Home Microsoft’s Surface Tablet Is Already Crushing the Dreams of Other Windows Hardware Makers

Microsoft’s Surface Tablet Is Already Crushing the Dreams of Other Windows Hardware Makers

The first Microsoft Surface tablets won’t hit the streets for months, but the devices are already causing problems for other companies who make tablets and raising difficult questions about how Microsoft is treating the companies that build computers and mobile devices based on its software.

Just a day after Monday’s Surface press event, Korean electronics maker LG announced that it was discontinuing its tablet product line for now in order to focus on smartphone production. The move gave instant credence to worries that Microsoft, by making and selling the Surface itself, was screwing its hardware partners.
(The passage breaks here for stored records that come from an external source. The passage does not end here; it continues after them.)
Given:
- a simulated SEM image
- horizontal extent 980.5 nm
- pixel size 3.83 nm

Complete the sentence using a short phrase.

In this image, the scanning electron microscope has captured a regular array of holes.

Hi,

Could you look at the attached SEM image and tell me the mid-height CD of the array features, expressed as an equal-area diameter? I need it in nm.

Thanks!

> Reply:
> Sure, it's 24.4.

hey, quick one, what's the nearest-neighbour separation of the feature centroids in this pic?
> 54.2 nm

Is LG Surface’s First Victim?

For its part, LG denied that Surface had anything to do with its decision. “LG doesn’t see Surface competing with anything we’re focusing on at the moment,” LG spokesperson Ken Hong told Bloomberg.

Perhaps, but that doesn’t mean that Surface wasn’t “one more thing” that tipped LG’s decision to withdraw – if it even knew about the new device.

Tablet makers aren’t saying much about the Surface (Bloomberg quotes Microsoft partners giving generic reassurances of their commitment to Windows), but a Reuters report today reveals that many hardware makers didn’t have details on Monday’s announcement: “The earliest that Microsoft’s personal computing partners were told about the tablet was last Friday… according to sources in the U.S. and Taiwan technology industry who spoke on condition of anonymity.”

By launching Surface entirely on its own, Microsoft has completely departed from its traditional arrangement of licensing its software to third-party manufacturers, so called Original Equipment Manufacturers, or OEMs. Potentially, the Surface turns Microsoft into a direct competitor of any hardware manufacturer making a Windows 8 tablet.

We say “potentially” because it is not clear whether Microsoft plans to stay in the hardware game any more than it has to.

Is Microsoft Pulling a Google?

Drawing a comparison to Google’s own production of the Nexus device line for its Android phone is easy, because it often looks as if Google is thumbing its nose at its own smartphone OEMs. But Google says production of its “pure” Android devices is done only to create a reference device: a vision of what a solid Android device will look like.

Timing seems to support Google’s reference-device assertions: Nexus devices are typically produced early in an Android release’s lifecycle. But Surface is coming in after other Windows 8 tablets are already in development.

Still, Businessweek’s Ashlee Vance sees Surface as a kick in the pants for OEMs trying to figure out a decent Windows 8 tablet offering. “This does not sound like a full-on break with the PC makers. Rather, it sounds like Microsoft giving them a wake-up call: You can make something different and sexy with a bit of effort, guys,” Vance wrote.

Playing a Dangerous Game

Even if that’s Microsoft’s intention, the company is taking a big chance. Why would Microsoft jeopardize its relationships with OEMs just as it’s about to bet the company on a radically new operating system?

Perhaps Microsoft believes that the OEMs have no other computer operating system options. Linux never got its desktop game going, and Apple owns OS X lock, stock and brushed aluminum barrel. Google’s Android hasn’t set the tablet world on fire, either, and its Chrome OS is still a bit player. But there is always the possibility that manufacturers could simply opt out of the whole business.

Dell, for instance, has already made plans to cut back on its PC business by $2 billion. Enterprise and cloud computing are today’s target-rich environments for hardware vendors, so cutting back investments in PC and tablet production might not be so far-fetched – at least for marginal vendors.

Given this, it makes sense for Microsoft to position Surface as an after-the-fact reference device. The company had better hope its manufacturing partners see things that way because, whether or not Surface succeeds, Microsoft’s future depends on those partners building a robust collection of top-of-the-line platforms for Windows and the rest of its software product line.